A section of the mutual fund industry plans to approach the Securities and Exchange Board of India (Sebi) to bring distributors/agents of mutual fund products under the regulator's ambit.

The move is in response to the way distributors are offering incentives to their employees to bring in more business, which, some MF heads feel, is destroying the very fabric of the mutual fund culture. The heads of some of the funds have already approached the chairman of the Association of Mutual Funds of India (Amfi) A P Kurian in this regard and a formal representation to Sebi is expected soon.

Recently, Sebi had made it mandatory for distributors to get Amfi certification in order to market MF products.

In the effort to bring in more business the employees or agents of distributors might be mis-selling MF products, is the general feeling in the sector.

"Agents and distributors should ideally try to find out the risk appetite of investors and their needs and accordingly suggest a scheme. But it is all target driven now," said the head of a private sector fund.

In the race to get ahead and then to be eligible for rewards offered, agents are known to be going to any lengths to bring in the money. Some even assure unsuspecting investors that their investments would be generating a fixed return.

The disgruntled lot among the MFs are hoping that Sebi will frame regulations for distributors as well prohibit them from offering incentives to their employees or agents. This is expected to being in some coherence into the way that mutual funds are distributed and marketed in the country.
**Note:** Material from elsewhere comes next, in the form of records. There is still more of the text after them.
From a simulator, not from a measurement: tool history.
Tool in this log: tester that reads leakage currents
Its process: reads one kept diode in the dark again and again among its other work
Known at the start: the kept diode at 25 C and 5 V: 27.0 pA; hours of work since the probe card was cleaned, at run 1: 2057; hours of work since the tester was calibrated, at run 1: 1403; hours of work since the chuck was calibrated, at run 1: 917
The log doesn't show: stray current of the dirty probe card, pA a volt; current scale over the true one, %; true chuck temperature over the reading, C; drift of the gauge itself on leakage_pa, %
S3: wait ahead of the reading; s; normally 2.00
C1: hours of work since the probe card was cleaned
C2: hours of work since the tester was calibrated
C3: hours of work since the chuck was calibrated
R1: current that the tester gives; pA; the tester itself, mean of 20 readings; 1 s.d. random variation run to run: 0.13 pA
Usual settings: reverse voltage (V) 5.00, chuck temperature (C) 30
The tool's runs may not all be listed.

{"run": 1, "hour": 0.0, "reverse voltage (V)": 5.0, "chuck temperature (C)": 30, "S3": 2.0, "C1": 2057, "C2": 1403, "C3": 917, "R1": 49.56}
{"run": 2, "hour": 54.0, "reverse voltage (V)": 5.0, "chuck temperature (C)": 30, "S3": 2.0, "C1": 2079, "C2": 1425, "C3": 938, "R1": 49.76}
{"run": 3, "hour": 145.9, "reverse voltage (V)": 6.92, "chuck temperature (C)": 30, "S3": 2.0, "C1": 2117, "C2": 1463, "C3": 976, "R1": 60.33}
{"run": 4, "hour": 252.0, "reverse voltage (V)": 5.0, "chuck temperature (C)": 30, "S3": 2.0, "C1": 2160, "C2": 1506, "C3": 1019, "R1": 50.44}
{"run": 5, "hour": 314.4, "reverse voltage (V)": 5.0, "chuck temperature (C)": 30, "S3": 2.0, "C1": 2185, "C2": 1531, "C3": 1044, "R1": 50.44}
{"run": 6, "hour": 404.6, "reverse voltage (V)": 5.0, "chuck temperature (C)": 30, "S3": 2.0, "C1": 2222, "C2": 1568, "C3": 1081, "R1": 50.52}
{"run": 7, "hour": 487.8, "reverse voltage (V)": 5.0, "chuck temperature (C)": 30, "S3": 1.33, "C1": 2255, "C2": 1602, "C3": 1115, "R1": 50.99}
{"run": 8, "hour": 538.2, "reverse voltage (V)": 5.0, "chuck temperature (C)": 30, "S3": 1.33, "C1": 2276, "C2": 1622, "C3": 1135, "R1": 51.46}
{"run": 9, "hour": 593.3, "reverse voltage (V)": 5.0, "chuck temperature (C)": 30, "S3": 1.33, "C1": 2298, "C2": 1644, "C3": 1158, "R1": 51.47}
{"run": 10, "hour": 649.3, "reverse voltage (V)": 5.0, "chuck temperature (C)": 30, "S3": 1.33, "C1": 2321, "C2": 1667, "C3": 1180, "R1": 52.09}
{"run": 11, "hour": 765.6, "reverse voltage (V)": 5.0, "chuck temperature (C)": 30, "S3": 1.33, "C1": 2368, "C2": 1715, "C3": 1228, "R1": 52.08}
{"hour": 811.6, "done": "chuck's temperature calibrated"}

Incentives to agents and employees varies from a holiday in Dubai (the most preferred option and destination) and South East Asia, stays in five star hotels within the country to various kinds of products depending on the amount of business which is brought in.

Mutual funds is a poorly understood subject among many categories of investors - it being largely viewed as comparable to investments in equity shares. The MF sector has been at great pains to dispel this notion through seminars and investor education programmes.

Funds want investors to understand that MF schemes should be viewed as long term investments and with the exception of money market funds, should be treated with a long term perspective in mind.

Most MFs turn a blind eye to how their distributors bring in the money so long as they do it even if it means that their investors have not fully grasped the downsides in investing in a MF scheme, industry circles said.